Wednesday, June 11, 2014

Shitty Society

Recently, whether the rumor is true or someone instigating the situation, I have been told of the way certain people talk about me in my absence. Nasty things, I must clarify. These comments attack me personally which should make me upset due to the fact that I don't bring up my personal life into work; and these comments weren't work related. A little background in my work ethic: I don't play games. I've learned from the best and worst managers in this company I work for, and I have great mentors. I know how to handle situations, and when in doubt, I make calls to ask for advice. I apologize when I know I fuck up. I don't believe anyone can come up to me and tell me I did them wrong. Golden rule I live by till this day, is to always cover my ass, and every move I make is documented. I'm easy going with my coworkers; I believe I am a fair manager, and I try to fit everyone's needs, but at the end of the day, I am running a business and I will do anything legal and in my power to get my job done. Nothing personal.
Then, out of nowhere, muthafuckas have the nerve to talk smack behind my back.
My first thought was, You mad, bro?  

Now, let's make this clear, I am not here to trash talk anyone. I am a grown man, and I said what I had to say to this person at the moment. As the saying goes, "whatever people think of me is none of my business."
And it is the honest truth. I couldn't care any less, not because 'I don't give a fuck'  but because this person has no input or importance in my life. No one has the permission to put me down; I've learned this the hard way. I've said it millions of times since I was fourteen years old, I AM my own worst enemy, and only I can hurt myself the deepest. And let me tell you, those scars don't heal; they're still there, sore to my touch. And they hurt like a bitch on their time. Today, I can look at them, pour some salt, and tough it out. I guess, you can say I grew thick skin. Desperate times call for desperate measures. So yes, I heard these nasty comments while I was eating my delicious frosty -which by the way was chocolate when I asked for vanilla- and my blood flow remained its calm rush. I laughed. I have been called those names in the past, nothing new, and it surprises me that originality has died out.
I think I should be mad. People should be calling me out on my job performance; tell me how horrible of a manager I am; tell me I play favorites; tell me I'm lazy; tell me that I don't know how to do anything. They can't though. They attack my personal life because they know (in Miss Minaj's wise words) "that I'm a motherfucker monster!" I have the position I have because I deserve it; nothing was just handed to me. I worked hard and I made my way up. I can do their job better and faster. I went through a whole process of learning, failing, picking up the pieces, and moving on.
I think I should be mad because I never bring up anyone's personal lives to the job, not because I'd get in  legal trouble, but because I don't really care. You come, make tacos, meet my work expectations, and go home; easy, right? It may seems hypocritical, but I don't even care if they're sick; my thoughts are who is going to cover their shift. I don't know about them, but I've gone to work with a running fever, migraines, allergy reactions, colds and flu, right after car accidents, and all because I needed my hours. My check was my only priority. Bottom line is, no matter how good of a worker anyone is, we all are replaceable. These people seemed like never got confronted regarding their poor job performance until I came around, and they didn't think I'd go through with it. They underestimated the 5'4" faggy spic, and it backfired on their ass.

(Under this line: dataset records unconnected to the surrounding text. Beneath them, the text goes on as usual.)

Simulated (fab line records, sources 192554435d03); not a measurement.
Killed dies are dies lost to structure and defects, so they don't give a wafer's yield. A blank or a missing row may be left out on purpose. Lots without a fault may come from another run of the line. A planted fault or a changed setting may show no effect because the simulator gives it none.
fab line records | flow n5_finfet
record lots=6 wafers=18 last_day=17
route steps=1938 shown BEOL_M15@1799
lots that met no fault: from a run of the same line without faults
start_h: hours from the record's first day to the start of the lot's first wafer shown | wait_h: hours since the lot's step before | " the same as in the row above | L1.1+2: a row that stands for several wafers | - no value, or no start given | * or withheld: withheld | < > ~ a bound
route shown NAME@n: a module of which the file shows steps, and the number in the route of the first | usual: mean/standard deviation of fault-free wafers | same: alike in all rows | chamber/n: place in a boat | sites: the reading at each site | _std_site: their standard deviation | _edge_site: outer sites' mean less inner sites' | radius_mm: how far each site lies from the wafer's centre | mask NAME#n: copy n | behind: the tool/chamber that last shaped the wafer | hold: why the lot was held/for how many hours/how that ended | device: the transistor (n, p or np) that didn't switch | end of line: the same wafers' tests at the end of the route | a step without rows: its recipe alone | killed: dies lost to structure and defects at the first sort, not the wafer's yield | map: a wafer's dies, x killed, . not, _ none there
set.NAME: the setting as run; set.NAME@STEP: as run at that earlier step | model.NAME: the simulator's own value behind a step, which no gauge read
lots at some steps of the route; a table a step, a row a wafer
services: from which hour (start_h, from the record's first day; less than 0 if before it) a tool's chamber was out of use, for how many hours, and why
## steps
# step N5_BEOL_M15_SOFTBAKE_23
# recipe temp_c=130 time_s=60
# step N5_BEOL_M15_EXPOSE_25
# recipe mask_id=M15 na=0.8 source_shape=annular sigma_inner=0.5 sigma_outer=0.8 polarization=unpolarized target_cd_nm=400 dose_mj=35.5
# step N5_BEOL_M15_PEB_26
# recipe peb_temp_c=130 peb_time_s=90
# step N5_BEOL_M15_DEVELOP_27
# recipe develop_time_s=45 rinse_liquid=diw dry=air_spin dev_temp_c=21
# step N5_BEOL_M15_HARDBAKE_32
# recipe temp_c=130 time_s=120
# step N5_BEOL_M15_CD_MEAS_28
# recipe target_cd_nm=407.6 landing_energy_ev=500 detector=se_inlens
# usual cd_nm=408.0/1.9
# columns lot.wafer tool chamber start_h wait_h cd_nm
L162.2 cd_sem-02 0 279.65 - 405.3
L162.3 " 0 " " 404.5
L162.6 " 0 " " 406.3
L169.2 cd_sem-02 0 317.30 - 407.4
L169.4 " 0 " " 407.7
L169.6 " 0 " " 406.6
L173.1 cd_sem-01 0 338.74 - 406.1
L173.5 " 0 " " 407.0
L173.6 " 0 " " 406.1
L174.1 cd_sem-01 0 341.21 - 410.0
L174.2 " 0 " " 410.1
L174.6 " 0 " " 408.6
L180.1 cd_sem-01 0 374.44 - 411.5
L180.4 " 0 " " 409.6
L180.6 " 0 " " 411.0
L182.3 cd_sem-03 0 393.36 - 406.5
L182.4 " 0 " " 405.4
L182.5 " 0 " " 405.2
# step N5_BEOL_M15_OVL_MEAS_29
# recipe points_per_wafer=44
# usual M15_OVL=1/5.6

My main concern now is, am I so used to being called names that I'm immune to them? Because if this is the case, I should be concerned about society. Humanity in general, actually. We allow to let little things slide, and shrug it off because 'we don't wanna come off as too sensitive.' I've had this conversation with friends before, and yes, I do take offense when they're not politically correct; and not that I am too sensitive, but because I am not going to stand by and let ignorance walk right past me. Whatever we do and say send messages to our surroundings. The next generation. Our kids. I am guilty of stupid comments, and just because I don't express them publicly doesn't make it any more correct. I am not perfect, but I am strong minded enough to rectify myself. I don't want my kids or nieces/nephews to grow up in a world where they have to grow a thick skin to make it through high school. I don't want your kids to be like you, if you are the one fucking up; so yes, I will lead by example.

That's why I'm here. I have nothing else to say to anyone talking mad about me. I'm sure I've told them what I had to say, and there's probably a good reason why I don't care what they have to gossip about. My message is clear, my friends, DO YOU. And by this, I don't mean the trashy 'I don't give a fuck' attitude. Doing YOU should mean that you are focused on your life, on your present, on moving forward, on presenting yourself in a positive manner and surround with the same type of people. It is about you. That's what I have been doing, and it's worked pretty well, I must say. Maybe this is why I don't care about rumors? I'm too involved with my life to worry about anybody else's.